GRAMBLING, La. (KTAL/KMSS) – Grambling State University is set to honor former GSU quarter back and NFL player Doug Williams.
GSU with the department of athletics will hold a special street naming ceremony on the corner of Facilities and Stadium Drive in Grambling, La. ceremony at 3 p.m. on Friday, July 12 to honor Williams.
Williams, who was a two-time recipient of the Black College Player of the Year Award, attended Grambling State. He guided the GSU Tigers to a 36-7 record as a four-year starter at quarterback and to three Southwestern Athletic Conference (SWAC) Championships.
In 1977, Williams led the NCAA in several categories, including total yards from scrimmage (3,249), passing yards (3,286), touchdown passes (38), and yards per play (8.6). He finished fourth in the Heisman Trophy voting, behind Earl Campbell, Terry Miller and Ken MacAfee.
Williams graduated from Grambling State with a bachelor’s degree in education and began working on his master’s degree before he was drafted to the NFL Draft in 1978.
Despite the success that he enjoyed on the football field, then-Tampa Bay Buccaneers offensive coordinator Joe Gibbs was the only NFL coach that visited Williams. Gibbs spent two days with Williams, reviewing play books, film and going through passing drills. Gibbs rated Williams as the best quarterback in the draft and the Buccaneers selected the 6-foot-4 quarterback in the first round (17th overall) in the 1978 NFL Draft. With that selection, Williams became the first African-American quarterback taken in the first round of an NFL Draft.
Williams, who threw for 16,998 yards in his professional career, played for the Tampa Bay Buccaneers (1978-1982), Oklahoma/Arizona Outlaws of the USFL (1984-1985) and the Washington Redskins (1986-1989).
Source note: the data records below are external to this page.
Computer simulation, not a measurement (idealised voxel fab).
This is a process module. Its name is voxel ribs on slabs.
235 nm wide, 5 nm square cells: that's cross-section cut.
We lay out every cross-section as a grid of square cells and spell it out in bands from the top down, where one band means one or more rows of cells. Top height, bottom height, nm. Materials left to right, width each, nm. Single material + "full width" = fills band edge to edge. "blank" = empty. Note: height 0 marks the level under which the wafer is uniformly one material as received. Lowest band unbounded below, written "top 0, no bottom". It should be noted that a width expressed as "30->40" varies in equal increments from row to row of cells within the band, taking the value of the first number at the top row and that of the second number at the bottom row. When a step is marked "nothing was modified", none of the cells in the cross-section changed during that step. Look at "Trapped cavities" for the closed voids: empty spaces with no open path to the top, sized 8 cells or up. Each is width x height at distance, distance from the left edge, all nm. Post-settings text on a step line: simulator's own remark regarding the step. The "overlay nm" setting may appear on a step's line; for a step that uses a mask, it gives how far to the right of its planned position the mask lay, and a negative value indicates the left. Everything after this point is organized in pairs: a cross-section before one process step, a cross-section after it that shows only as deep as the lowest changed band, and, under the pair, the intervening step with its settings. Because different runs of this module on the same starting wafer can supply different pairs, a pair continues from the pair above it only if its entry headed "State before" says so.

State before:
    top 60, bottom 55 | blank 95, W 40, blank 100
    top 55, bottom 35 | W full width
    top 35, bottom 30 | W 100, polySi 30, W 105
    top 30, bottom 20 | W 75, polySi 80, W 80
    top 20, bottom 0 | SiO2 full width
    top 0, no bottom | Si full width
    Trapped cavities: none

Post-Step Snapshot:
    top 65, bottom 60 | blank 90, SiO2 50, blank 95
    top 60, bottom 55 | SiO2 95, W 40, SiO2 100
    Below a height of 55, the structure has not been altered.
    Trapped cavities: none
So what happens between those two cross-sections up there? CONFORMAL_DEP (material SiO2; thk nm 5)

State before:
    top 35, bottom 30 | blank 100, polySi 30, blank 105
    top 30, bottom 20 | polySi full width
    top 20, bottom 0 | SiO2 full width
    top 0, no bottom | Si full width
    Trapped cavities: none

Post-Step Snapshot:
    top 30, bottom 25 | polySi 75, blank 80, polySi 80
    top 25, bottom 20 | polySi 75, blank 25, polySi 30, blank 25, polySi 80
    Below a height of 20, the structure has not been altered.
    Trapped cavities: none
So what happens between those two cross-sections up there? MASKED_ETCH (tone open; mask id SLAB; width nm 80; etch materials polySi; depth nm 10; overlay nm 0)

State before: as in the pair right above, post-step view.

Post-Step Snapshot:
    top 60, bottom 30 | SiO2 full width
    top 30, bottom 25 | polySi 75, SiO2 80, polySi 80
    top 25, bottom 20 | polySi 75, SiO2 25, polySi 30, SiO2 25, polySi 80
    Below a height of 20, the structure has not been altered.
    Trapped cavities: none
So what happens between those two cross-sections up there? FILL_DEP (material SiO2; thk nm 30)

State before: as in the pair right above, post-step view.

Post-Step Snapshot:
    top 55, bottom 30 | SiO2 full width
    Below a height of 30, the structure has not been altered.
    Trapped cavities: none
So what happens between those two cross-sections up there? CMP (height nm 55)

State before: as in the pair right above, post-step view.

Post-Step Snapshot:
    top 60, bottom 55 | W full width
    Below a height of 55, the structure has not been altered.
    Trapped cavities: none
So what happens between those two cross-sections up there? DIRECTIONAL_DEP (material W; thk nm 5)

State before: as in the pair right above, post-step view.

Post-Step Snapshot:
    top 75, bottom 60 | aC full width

After a career with the Redskins, Williams worked as an executive with Tampa Bay (2004-2010), Virginia Destroyers (2010-11) and Washington Redskins (2014-present). He had a few stops as a head coach, first at Morehouse where he went 3-8 during the 1997. Williams returned to his alma mater, guiding the Tigers to an overall mark of 61-34 and a 36-23 SWAC record from 1998-2003 and 2011-2013. His 2000, 2001, 2002, 2003 and 2011 teams were SWAC West Division Champions. In addition, his team’s won the SWAC Championship three times (2000, 2001 and 2011) and Black College Football National Championship two times (2000 and 2001).